On page 128 of Kimball's book: The Data Warehouse Toolkit (2002), he describes the Accumulating Snapshot for tracking the movement of orders through a pipeline.

For those who don't have the book, he basiscally recomends to put one row per order in a fact table and to have many status attributes in the fact table that is referenced to a date dimension every time an order reaches a certain milestone an order chain. Therefore, the fact is updated everytime an order has reached a next milestone in the chain.

The example that Kimball presents is pretty simple, and contains six milestones in the chain. However, my question is what to do in real life situations where you're chain would be more complicated, e.g. where you have around 50 milestones and time becomes important too. Then, you would easily have over 100 attributes that link to the date and time dimensions. Would this be a good design choise, since the fact table gets soo many attributes. Is the Kimball methodology still applicable here?

Many thanks in advance,
Remco van Strien.

 
With such a large and indeterminate chain of events, I might look at "state change" fact table, which is basically a transaction fact table, where each fact is the event of an entity (in your case, an order) changing state (in your case, going from one point in the pipeline to another). Put a pair of datetime fields in there to track the beginning and end of each state; I'd make them redundant, putting real datetime fields directly in the fact table, for ease of querying and understandability, in addition to foriegn keys to your calendar dimension.

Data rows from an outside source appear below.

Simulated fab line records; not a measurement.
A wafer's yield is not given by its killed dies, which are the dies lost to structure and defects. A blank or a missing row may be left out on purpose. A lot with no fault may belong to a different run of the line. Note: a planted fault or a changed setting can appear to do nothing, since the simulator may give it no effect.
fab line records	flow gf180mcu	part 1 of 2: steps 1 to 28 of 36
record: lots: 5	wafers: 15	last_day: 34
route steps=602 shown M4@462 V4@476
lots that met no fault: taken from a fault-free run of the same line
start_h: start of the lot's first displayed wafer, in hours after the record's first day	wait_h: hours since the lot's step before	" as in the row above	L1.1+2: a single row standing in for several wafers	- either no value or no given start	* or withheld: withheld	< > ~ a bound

What's often interesting in state changes are the pairs of changes (from this state > to that state). How many times, for instance, does an order go into a "backorder" state?There are a few ways to model this, but one I'd suggest making a dimension table of all the pairs-of-states, and then putting a fk to this in the fact.

You'd need to define what you mean by "state", of course, and if you want "state" to mean "all the attributes of the order", rather than just "the part of the pipeline", then you'll have lots of state change transaction records (and you may need more than one dimension to track state change pairs, if you can organize them, for instance, into different spheres of interest).

The approach is somewhat similar to Ralphie's HR model -- see
Cheers,
Jeff Prenevost
 
I agree that a separate Order Event table may be the best solution. So, reading the most recent event date for an order will give its current status and attributes. Set up a concatonated index on the order and date columns and another on the date and order columsn. So, when the interest in tracing the history of one or more orders, the first index (order/date) can be used. When interested in what happened on a particular date, the second index (date/order) would be used.

-------------------------
The trouble with doing something right the first time is that nobody appreciates how difficult it was - Steven Wright
 
This is dependend on the queries you have to run. If you want to compare the time between 2 states, a query on a transaction fact table will be ugly and ask a lot of resources (but it can be done).

Adding time to an accumulating snapshot poses no problem whatsoever. Time is inherent to datetime datatype.
And 100+ date fields (of which many may be null) is no problem either (except for a clear understanding perhaps).
The ETL proces for 100+ fields looks daunting, but is in essence the same trick over and over again. So it is not really complex.

What I have done before is having 2 datetime fields for every state as a product may move back and forth between states. So I had a date with the first time a certain state was reached and another one for the last time the state was reached.